A new partnership between Wilfrid Laurier University and a financial data startup is aiming to create a single, standardized data set about Canada's startup ecosystem.

The deal, between WLU's Lazaridis Institute, an accelerator program focused on "scale-up" companies, and Toronto-based software company Hockeystick will give every startup incubator and accelerator in Canada free access to this "national scale-up data platform" for five years.

"By tracking data across every incubator and accelerator, this nationwide platform will give us a normalized data over the longer term," says Steve Bailey, the director of operations at the Lazaridis Institute. "So, for the first time, we will have comprehensive data that allows us to better understand why startups succeed and fail."

The seven-figure deal, announced on April 27, is being supported by the federal government through FedDev Ontario. While the dollar value of the deal between Hockeystick and Lazaridis Institute isn't being disclosed, the federal funding is part of a larger grant, also announced on Thursday, that will allow the Lazaridis Institute do more analysis on the data and support other program activities.

The lack of data on Canada's startup ecosystem is a major problem, says Dan Breznitz, the co-director of the Innovation Policy Lab and the Munk Chair of Innovation Studies at the University of Toronto's Munk School of Global Affairs. "On anything that has to do with innovation policy, and I would actually say a lot of other growth policies, we have horrible data in Canada," Mr. Breznitz says.

Gathering more data on accelerators and incubators is a good step, he says.

"We do, in Canada, have an extremely large number of those various kinds of incubation and acceleration programs and it is very unclear what happens there, so more data about that would be extremely helpful," he says.

Still, Mr. Breznitz says he has some caveats – if a data set on Canada's innovation system is going to be valuable it should be complete; publicly available; and it needs to be regularly updated, instead of consisting of snapshots.

While it's too early to say if Hockeystick will meet those conditions, the platform is intended to be as complete and up to date as possible. While it will be freely available to some stakeholders, like startup accelerators and incubators, others will have to pay to access the data.

Canada needs "real data, instead of myths, on those issues when we are making policy decision in the hundreds of millions of dollars," Mr. Breznitz says.

Hockeystick's platform acts as a tool for private companies to store data and share it with investors and potential investors. That data ranges from investments and sales numbers, to the number of employees and the names of the company's founders.

Over 10,000 companies are currently using the platform. The new partnership will help the company reach its goal of having data on the majority of private companies in Canada instead of just a fraction, according to Raymond Luk, Hockeystick's founder and CEO.
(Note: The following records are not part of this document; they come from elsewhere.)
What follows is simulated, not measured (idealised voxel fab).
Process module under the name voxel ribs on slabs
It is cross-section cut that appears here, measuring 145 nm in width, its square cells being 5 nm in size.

"Private companies have really strong incentives to share data, and they always have," says Mr. Luk. "Sometimes the incentive is raising money, sometimes the incentive is that there's bad copies of data about them already out there."

The data shared through the platform is, essentially, being "self-reported" to Hockeystick. Companies maintain ownership of their data and can decide how it's shared and disclosed. Hockeystick also gathers anonymized data, which is then aggregated and analyzed.

"It's really the first common data platform for startups, and basically all private companies, their funders, accelerators and angels," Mr. Luk says.

He sees Hockeystick, which also gathers data from investors, startup support programs and public sources, becoming something like a Bloomberg for private companies.

"If you're a public company, you compare yourself with all the benchmarks," Mr. Luk says. "In the private space, you're kind of flying blind, and I think that's not a situation that people like."

He says the platform can also help give investors more information.

"Imagine that you're a fund looking for deal flow and, instead of going out and knocking on doors and hosting events, you're actually using data to find those needles in a haystack that fit your fund thesis," he says.

The Lazaridis Institute's Mr. Bailey sees the platform giving accelerators and incubators a similar advantage – allowing them to easily identify companies that match the criteria for their programs and for the platform to be used by startups that are applying to those programs.

He expects that to be a strong incentive to get more startups using the program.

"This deal is really the beginning of the end of having incomplete data," Mr. Luk says.